Change Yourself Into Something You Love

I believe in hope. I believe that we are malleable. I know so much of our time is spent thinking somehow our bodies are changeable, but our thoughts, opinions and beliefs are not. I know that if we believe the future can be different and better than the present, we can take the steps now that allow for improvement.

 

Changing yourself is not just about you as one person. Changing yourself also means changing your organization, your interpersonal relationships, your peers.

Learning to love myself has been over two decades in the making. I spent long periods of my life trying to be what people wanted me to be rather than being who I wanted to be. I spent endless hours critiquing just about everything about myself…my intellect, my career choices, my image, my friendships and relationships with my family, my morality, my view on social norms – and so on. Extreme self-loathing coupled with depression brought me close to the edge more than once.

 

My journey to wellness is anchored in the idea of changing myself into something I love. Love does not mean absence of flaws. Love does not mean perfection. Love does not mean permanent happiness. Love is authentic acceptance.

 

Lessons I have learned that I want to share:

 

  • If you want to love yourself, surround yourself with people that love your faults, not love you in spite of them. Loving yourself does not mean being imperfect.

  • Grieve the loss of the old you when you start to change. That is who you were, not who you are or are going to become.

  • Forgive yourself for being imperfect.

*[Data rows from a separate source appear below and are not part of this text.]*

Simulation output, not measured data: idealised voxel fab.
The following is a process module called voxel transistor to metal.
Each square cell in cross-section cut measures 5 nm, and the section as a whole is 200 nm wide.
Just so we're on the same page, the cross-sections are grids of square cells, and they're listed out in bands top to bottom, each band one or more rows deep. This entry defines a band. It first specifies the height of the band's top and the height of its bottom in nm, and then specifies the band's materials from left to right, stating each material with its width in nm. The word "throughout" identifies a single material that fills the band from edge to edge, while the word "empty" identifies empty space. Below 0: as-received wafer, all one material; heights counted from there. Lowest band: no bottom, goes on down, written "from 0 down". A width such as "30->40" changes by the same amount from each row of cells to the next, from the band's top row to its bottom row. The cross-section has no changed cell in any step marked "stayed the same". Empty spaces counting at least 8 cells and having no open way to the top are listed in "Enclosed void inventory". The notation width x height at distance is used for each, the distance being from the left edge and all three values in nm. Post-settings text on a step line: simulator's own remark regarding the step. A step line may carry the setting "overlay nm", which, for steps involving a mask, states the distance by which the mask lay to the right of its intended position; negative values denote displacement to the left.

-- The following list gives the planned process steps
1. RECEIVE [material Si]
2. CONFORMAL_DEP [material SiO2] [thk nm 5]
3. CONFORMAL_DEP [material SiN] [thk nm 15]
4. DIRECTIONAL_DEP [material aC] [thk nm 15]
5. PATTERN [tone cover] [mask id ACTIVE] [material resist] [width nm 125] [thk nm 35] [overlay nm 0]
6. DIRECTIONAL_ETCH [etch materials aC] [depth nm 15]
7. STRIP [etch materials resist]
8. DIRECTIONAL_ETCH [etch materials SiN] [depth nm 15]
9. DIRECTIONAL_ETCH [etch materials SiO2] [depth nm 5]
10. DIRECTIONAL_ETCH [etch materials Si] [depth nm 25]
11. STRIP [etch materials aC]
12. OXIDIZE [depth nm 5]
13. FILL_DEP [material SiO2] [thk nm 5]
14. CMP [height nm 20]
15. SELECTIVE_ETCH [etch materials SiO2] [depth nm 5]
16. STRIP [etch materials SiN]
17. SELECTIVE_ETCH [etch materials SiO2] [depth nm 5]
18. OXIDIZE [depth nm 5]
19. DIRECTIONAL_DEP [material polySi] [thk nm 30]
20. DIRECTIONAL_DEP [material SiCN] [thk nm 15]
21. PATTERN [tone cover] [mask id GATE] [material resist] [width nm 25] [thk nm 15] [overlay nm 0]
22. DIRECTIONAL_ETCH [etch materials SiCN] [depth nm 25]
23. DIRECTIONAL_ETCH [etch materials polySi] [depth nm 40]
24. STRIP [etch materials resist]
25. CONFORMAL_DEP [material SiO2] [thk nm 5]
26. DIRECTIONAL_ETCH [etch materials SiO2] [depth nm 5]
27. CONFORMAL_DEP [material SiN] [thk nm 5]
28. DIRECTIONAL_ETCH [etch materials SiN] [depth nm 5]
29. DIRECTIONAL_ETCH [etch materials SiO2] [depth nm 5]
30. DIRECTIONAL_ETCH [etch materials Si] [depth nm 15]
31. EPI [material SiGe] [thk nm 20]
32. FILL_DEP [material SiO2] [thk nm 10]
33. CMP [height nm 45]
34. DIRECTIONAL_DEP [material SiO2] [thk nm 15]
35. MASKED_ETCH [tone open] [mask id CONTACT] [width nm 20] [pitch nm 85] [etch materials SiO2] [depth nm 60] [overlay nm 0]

  • Name the changes you want to see in yourself, to yourself. Hold yourself accountable to a timeline to make movements on those choices.

  • You can change yourself into something you love. It does not happen overnight. And coming to love yourself often means stretches of being unhappy. Paradoxical, but true.

  • Only you can change yourself into something you love. No one else will do that for you. No one else knows how to make you the person you love.

  • Avoid arrogance and conceit. Loving yourself requires being vulnerable and open. It does not mean you are the best at anything or everything.

  • Be sensitive to the critiques of others. I have learned that much of what frustrates me in others are things that I know or once knew to be true in who I am – even if they way they were manifest was different.

  • We are all afraid of rejection. Don’t be surprised if you reject yourself too. Then deliberately – even when painful – accept yourself.

  • Regardless of life circumstance, traumatic events, history, we all have the ability to recover – if we allow ourselves to regain control and find meaning to what has happened. This is not always a journey completed alone. But one of the ways in which changing yourself into something you love is helpful, is the ability to find new meaning in who you are, your resiliencies, and your remarkable ability to adapt.

  • Changing yourself into something you love means confronting some of the harm you have done to others in the past and learning when and how to ask for forgiveness. Loving myself, I have quipped, means accepting that I am a recovering asshole.

  • Don’t apologize for your world view. Don’t apologize for your values and beliefs. Don’t apologize for your morals. Loving yourself is an unapologetic exercise in being who you are and need to be, not subscribing to what others try to tell you to be.